Queenie’s backed here by a lineup that includes several top names on the Louisiana music scene, including guitarists Jimmy Robinson and CC Adcock, keyboard players Josh Paxton, Larry Siebert and George Rossi, percussionists Doug Belote and Doug Boudreau, bassists Sarah Brown and Chris Severin, sax player Roderick Paulin, trumpet player Bobby Campo and washboard player Alex Harris McDonald, several of whom contributed tunes to the project.

The disc opens with a new version of “My Dawlin New Orleans,” which was featured in the last scene of the debut episode of Treme. Queenie delivers a lengthy, rhythmic spoken intro that colorfully describes the Big Easy before the music builds beneath her. It’s a poly rhythmic pleaser aided by Bonerama sure to put a smile on your face.

The action slows for the slow shuffle “Whatever You Had,” the realization that the singer doesn’t love her man any longer and that it’s time for him to go. Adcock’s sultry love ballad “Come Inside” is unhurriedly delivered with a strong bayou feel before a funky acoustic cover of “Down Home Girl,” a B-side release by Alvin Robinson in 1964 and a hit for The Coasters three years later.

Queenie dips into Percy Mayfield’s catalog next for a sweet take on the stop-time pleaser, “Lost My Mind,” which is delivered from the position of a lady who’s both devil and angel and “as sweet and cruel as homemade sin” before the action heats up with the soul blues “Shoulda Kept On Walkn,” another take on having been in a relationship far too long.

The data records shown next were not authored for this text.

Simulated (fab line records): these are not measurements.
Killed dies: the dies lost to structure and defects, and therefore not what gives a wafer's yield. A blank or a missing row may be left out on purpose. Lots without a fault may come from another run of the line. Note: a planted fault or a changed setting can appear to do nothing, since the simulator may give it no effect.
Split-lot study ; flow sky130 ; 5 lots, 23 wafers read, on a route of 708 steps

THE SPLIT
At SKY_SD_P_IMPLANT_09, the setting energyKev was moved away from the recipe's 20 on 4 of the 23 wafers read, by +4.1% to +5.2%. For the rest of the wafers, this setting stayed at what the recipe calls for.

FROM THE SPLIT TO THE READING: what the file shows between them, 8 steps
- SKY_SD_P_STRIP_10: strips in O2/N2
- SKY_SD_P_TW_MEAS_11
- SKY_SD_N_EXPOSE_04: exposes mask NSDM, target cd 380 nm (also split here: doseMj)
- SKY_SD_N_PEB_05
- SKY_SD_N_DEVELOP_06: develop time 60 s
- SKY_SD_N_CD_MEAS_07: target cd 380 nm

Penned by Austin-based Brown, the percussive “He Knows His Way Around” finds Queenie in the role of a MILF on the hunt for a young, skillful lover. A bare-bones take on Sam Cooke classic “Lost And Lookin’” is up next with the singer basically a capella except for the beating of a drum before “Slingshots And Boomerangs,” an uptempo swamp rocker written by Adcock and featuring Queenie’s son, Alex, on washboard.

First recorded David Bowie in the ‘70s, “Stay” comes across with a New Orleans feel in a six-minute version that’s both slower and funkier than the original before “Every Time Like The First Time,” written by John Magnie of The Subdudes, and “If Ever I Cease To Love,” the ballad that’s served the Mardi Gras theme for the Rex Krewe since its first parade in 1872, bring the album to a close.

Hopefully, Purple Heart isn’t Little Queenie’s swan song. Available through Amazon and other retailers, she percolates and simmers like fine gumbo.